Shanghai court seizes Japanese ore carrier in second world war reparations dispute
A court in Shanghai has seized a large Japanese ore carrier at a port in Zhejiang province to enforce a verdict seeking compensation for the sinking of two civilian Chinese cargo ships during the second world war.
Shanghai Maritime Court said on its website on Saturday that it had impounded the vessel Baosteel Emotion, which is owned by Mitsui O.S.K. Lines of Tokyo, in connection with a lawsuit concerning wartime reparations involving Chinese and Japanese shipping companies. The vessel is berthed at Majishan port.
The dispute stems from a deal in the 1930s between Chung Wei Steamship Company and the Japanese shipping firm. Two ships leased to the Japanese firm were "taken over" after war broke out, but were later sunk.
Chung Wei moved to Hong Kong in the 1950s and the Japanese firm merged with Navix Line, which in turn merged with Mitsui.
Two grandchildren of Chung Wei's owner, Chen Zhen and Chen Chun, filed the landmark lawsuit against Navix in 1988 with the Shanghai Maritime Court, seeking wartime reparations of US$160 million.
The maritime court awarded the Chens nearly 3 billion yen in damages and compensation in 2007. The Supreme People's Court rejected the Japanese company's appeal in 2010, according to the maritime court.
The Shanghai court served an enforcement notice on Mitsui in late 2011 but negotiations between the Chens and Mitsui ended with no result, prompting the court to seize Baosteel Emotion on Saturday.

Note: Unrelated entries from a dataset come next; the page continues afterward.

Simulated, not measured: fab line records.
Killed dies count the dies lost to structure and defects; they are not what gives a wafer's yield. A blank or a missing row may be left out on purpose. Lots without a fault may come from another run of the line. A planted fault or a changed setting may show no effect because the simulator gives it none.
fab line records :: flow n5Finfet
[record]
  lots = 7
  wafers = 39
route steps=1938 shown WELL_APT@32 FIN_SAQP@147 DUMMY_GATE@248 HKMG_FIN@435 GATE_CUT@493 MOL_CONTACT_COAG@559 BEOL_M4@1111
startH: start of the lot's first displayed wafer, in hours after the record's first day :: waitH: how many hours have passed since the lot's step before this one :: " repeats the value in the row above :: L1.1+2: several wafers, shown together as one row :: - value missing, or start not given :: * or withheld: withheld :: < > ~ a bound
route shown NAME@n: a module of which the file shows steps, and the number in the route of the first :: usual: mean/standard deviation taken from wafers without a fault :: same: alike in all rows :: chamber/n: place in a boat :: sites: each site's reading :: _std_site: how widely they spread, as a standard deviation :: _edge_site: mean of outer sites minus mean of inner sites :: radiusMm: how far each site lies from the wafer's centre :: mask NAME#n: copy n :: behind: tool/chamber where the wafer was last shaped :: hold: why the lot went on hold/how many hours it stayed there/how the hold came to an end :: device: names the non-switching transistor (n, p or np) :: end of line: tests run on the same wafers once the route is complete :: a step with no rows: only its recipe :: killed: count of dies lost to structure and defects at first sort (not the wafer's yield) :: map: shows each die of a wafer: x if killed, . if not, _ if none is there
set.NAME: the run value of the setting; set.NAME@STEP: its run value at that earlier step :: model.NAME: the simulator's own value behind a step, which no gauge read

Chen Rulang, a lawyer specialising in maritime lawsuits in Shanghai, said mainland courts had rarely, if ever, taken such a tough stance to recover wartime reparations from Japan.
"The verdict has been made so the action is absolutely legal, but it is quite unusual. In my memory there was not another case," he said, adding that Mitsui had only two options: pay the money or lose the ship.
The Japanese company could not be reached for comment yesterday.